Report: Egypt

Muslim Brotherhood secures presidency in early results, military seizes control

Daniel Finnan

The Muslim Brotherhood has secured a marginal victory in Egypt’s presidential election after initial counts on Monday. Early figures give them between 52 and 54 per cent over their rival, former prime minister Ahmed Shafiq. Meanwhile, the country’s ruling military have tightened their grip on executive powers in a new constitutional declaration.


Initial counts overnight give the Freedom and Justice party’s Moursi 52.7 per cent of the vote, according to the Al-Ahram publication. The state-run daily newspaper’s early tabulation puts turnout at around 50 per cent or 21 million.

The Muslim Brotherhood’s own calculations concur with these results. They put Moursi at 52.5 per cent with counting completed at 97 per cent of polling stations.

The Reuters news agency has cited an anonymous electoral commission representative as agreeing with the Brotherhood’s figures, although the official stated that these figures do not reflect official results, as tallying continues.

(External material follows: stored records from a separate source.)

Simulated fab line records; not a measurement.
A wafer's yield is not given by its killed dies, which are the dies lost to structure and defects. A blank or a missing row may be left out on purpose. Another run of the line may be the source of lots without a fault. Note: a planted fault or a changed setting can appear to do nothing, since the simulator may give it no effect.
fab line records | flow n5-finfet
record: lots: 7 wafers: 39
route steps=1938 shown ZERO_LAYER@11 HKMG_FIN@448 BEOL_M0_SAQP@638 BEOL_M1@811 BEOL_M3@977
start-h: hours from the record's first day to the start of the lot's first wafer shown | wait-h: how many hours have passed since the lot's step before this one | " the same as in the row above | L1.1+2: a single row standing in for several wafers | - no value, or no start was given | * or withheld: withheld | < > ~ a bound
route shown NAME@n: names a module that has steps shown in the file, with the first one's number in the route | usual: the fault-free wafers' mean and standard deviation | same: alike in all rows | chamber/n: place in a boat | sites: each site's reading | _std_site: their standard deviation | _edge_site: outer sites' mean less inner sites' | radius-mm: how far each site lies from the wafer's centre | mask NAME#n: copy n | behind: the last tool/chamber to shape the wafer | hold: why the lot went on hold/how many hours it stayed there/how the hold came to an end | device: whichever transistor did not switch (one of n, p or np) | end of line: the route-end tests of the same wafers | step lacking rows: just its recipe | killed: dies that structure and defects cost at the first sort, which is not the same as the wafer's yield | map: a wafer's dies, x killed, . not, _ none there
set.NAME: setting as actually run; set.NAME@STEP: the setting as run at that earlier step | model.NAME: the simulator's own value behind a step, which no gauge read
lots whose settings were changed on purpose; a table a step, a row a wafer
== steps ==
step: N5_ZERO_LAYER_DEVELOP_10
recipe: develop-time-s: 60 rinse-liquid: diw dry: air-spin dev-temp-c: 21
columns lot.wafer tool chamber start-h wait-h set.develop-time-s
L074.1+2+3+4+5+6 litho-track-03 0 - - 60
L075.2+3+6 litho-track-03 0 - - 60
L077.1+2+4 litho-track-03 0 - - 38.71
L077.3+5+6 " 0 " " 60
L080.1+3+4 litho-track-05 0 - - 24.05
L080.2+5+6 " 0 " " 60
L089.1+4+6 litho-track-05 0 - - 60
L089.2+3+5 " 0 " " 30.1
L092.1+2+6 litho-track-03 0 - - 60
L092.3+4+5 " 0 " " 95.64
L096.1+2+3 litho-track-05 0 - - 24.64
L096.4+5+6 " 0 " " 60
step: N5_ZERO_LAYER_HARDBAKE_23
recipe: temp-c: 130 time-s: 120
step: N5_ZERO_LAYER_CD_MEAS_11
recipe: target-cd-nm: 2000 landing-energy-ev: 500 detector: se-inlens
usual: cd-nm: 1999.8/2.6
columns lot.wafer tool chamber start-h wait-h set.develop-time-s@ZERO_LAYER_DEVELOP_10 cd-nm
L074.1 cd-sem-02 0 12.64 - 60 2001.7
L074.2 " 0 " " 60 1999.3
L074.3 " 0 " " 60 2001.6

In other tabulation Moursi takes 54.8 per cent of the vote, according to Iyad El-Baghdadi’s independent online aggregation.

The Muslim Brotherhood announced their victory at a press conference at around 04:00 local time. While their official Twitter account announced that Moursi would take to the iconic Tahrir Square at 06:20 in celebration.

RFI has witnessed several hundred Moursi supporters gathered in Tahrir waving Egyptian flags. Traffic has been slowed, but is still moving.

Hosni Mubarak-era minister Shafiq has been quick to dismiss early figures from the Muslim Brotherhood. A spokesperson for Shafiq told Egyptian television that the early figures from Moursi’s camp are “absurd” and amount to “pathetic media manipulation”, according to Al-Ahram.

Dossier: Revolution in Egypt

Meanwhile, as results poured in, Egyptians were still taking stock of a new constitutional declaration announced late on Sunday night in which the ruling military ruling assumed significant executive powers.

In the declaration, the Supreme Council of the Armed Forces (SCAF) said they would decide on all issues relating to itself. Including its leadership and whether it goes to war or not. SCAF will act as both commander-in-chief and defence minister until a new constitution is drafted.

Following the dissolution of parliament by Egypt’s constitutional court SCAF will assume legislative control in its place.

As for the constituent assembly - the body charged with writing the constitution - if there are problems in its formation, SCAF will appoint a new constituent assembly in a week. It will then write a new constitution over three months which will then go to a referendum. With parliamentary elections taking place a month after, if the new constitution is approved.

However, there is also a clause which discusses so-called possible obstacles to Egypt’s revolution, introduced in the constitution. These could be struck down by SCAF, the new president, prime minister or constituent assembly.

There’s already been reaction to the military’s declaration. Human rights activist Hossam Bahgat said the move marked Egypt’s “full transition into a military dictatorship”. Pro-democracy campaigner and former UN nuclear watchdog chief Mohamed ElBaradei called it a “grave setback for democracy and the revolution”.

In their response to the military’s declaration, the Muslim Brotherhood’s parliament speaker Mohamed Saad Katatni called the announcement “null and void”. He said it was not based on any “constitutional legitimacy, principle or procedure”.